As the Federal Trade Commission takes an increasingly broad view of its authority to regulate privacy and consumer protection, one of the agency’s five commissioners is calling for a more cautious approach.
In a speech today to TechFreedom and the International Center for Law and Economics in Washington, D.C., Commissioner Joshua D. Wright disagreed with the Commission’s recent approach to regulating “unfair” practices under Section 5 of the FTC Act. Wright argued that before the Commission brings an “unfairness” complaint against a company, it first must conduct a rigorous economic analysis to determine whether the harms outweigh the consumer benefits.
The FTC Act prohibits the Commission from bringing an unfairness complaint “unless the act or practice causes or is likely to cause substantial injury to consumers which is not reasonably avoidable by consumers themselves and not outweighed by countervailing benefits to consumers or to competition.” In some cases, Wright said, the agency has not satisfied that standard before bringing a complaint.

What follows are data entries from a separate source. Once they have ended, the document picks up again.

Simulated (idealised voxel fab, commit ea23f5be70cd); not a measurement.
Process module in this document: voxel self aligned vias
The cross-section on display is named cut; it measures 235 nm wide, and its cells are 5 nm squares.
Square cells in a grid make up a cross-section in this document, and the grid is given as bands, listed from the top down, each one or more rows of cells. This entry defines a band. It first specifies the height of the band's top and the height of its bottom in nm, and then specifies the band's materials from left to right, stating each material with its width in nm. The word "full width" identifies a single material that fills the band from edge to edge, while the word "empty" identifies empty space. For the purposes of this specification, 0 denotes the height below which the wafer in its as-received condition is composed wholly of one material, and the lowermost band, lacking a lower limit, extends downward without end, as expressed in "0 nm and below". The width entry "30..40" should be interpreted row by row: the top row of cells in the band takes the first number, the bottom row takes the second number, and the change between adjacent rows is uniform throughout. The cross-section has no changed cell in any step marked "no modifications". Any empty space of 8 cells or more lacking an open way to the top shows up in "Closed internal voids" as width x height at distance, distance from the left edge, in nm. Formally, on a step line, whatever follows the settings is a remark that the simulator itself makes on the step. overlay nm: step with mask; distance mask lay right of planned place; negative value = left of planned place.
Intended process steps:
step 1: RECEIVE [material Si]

Wright focused on the Commission’s January enforcement action and settlement with Apple, arising from the company’s alleged failure to adequately disclose to iTunes account holders that they would be billed for in-app purchases in the 15 minutes after they entered their password. The Commission said this led to some parents being billed for purchases that their children made. Wright was the lone dissenter from this enforcement action and settlement.
Wright largely agreed with the four other commissioners that there was evidence of some harm to consumers. His disagreement, however, stemmed from the failure of the Commission to adequately consider the benefits of allowing a 15-minute period before consumers are forced to reenter their password.
“Anybody in the room with an iTunes account, iPad, or iPhone knows that the ease with which users can operate the platform affects one’s experience,” Wright said. “Apple knows that too. And Apple had apparently determined that most consumers do not want to experience excessive disclosures or to be inconvenienced by having to enter their passwords every time they make a purchase.”
Wright said that “the Commission should have conducted a much more robust analysis to determine whether the injury to this small group of consumers justified the finding of unfairness and the imposition of a remedy.”
Wright also discussed the FTC’s May data broker report, in which the Commission recommended that Congress consider passing legislation to regulate the data broker industry. Wright said that he would like to see “serious cost-benefit analysis” that weighs evidence of actual consumer harms against the consumer value of data broker practices.